Path: utzoo!utgpu!news-server.csri.toronto.edu!rpi!zaphod.mps.ohio-state.edu!ub!galileo.cc.rochester.edu!rochester!cornell!ressler
From: ressler@CS.Cornell.EDU (Gene Ressler)
Newsgroups: comp.binaries.ibm.pc.d
Subject: Re: Need a program to delete duplicate lines of text
Keywords: duplicate, text, deletes, lines, non-document, ascii file
Message-ID: <1991Jun14.162117.23364@cs.cornell.edu>
Date: 14 Jun 91 16:21:17 GMT
References: <1991Jun14.012035.6708@disk.uucp> <1991Jun14.131006.22487@midway.uchicago.edu>
Sender: news@cs.cornell.edu (USENET news user)
Distribution: usa
Organization: Cornell Univ. CS Dept, Ithaca NY 14853
Lines: 32
Nntp-Posting-Host: cello.cs.cornell.edu

>For the past weeks I have been creating dictionary lists for a friend's word
>game (on his BBS).   I've been taking data files for various programs and 
>converting them to word lists.   Each word must be alone on its own line.  OftenI have many duplicate words in every file.  I would love to find a program that
>will quickly delete all the duplicates.
...
This is a canonical example for pipes in several Unix texts.
You say

sort file | uniq > file_with_no_dups

Uniq is a very simple filter that looks at the
current line and prints it iff it's not different than the last.
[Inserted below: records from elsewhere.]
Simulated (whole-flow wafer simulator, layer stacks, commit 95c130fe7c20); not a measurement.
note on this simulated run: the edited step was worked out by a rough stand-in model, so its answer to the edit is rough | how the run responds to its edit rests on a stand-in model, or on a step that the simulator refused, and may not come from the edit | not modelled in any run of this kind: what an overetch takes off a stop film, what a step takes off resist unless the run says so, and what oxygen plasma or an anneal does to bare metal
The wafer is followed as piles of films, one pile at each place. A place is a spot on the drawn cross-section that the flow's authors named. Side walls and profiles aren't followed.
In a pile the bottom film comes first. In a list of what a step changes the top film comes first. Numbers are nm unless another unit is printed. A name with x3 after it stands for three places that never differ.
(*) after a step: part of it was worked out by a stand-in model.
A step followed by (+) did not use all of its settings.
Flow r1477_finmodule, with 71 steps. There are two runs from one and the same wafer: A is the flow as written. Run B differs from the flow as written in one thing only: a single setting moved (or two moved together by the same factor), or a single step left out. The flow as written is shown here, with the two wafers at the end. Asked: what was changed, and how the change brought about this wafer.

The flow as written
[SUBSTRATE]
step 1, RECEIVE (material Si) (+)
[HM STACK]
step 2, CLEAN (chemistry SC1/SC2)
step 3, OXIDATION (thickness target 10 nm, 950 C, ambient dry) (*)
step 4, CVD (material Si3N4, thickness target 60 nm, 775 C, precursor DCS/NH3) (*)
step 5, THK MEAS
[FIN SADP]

Both sort (which is faster/nicer than DOS sort) and uniq are 
available in the gnuish MSDOS ports of gnu utilities by Thurston
Ohl.  See wsmr-simtel20.army.mil,  pd1:<msdos.gnuish>.

Another alternative to uniq if you have awk (also available on 
simtel) is to use the following awk program:

{ if ($0 != last) print $0; last = $0 }

of course it's almost as easy in any other language.  Awk is
a wonderful tool for this sort of thing.  For instance, the program

{ for (i = 1; i <= NF; ++i) print $i }

will print the words one per line.  It's not much harder to strip
punctuation, force to lower case, or surround with quotes and comma
separate for that matter!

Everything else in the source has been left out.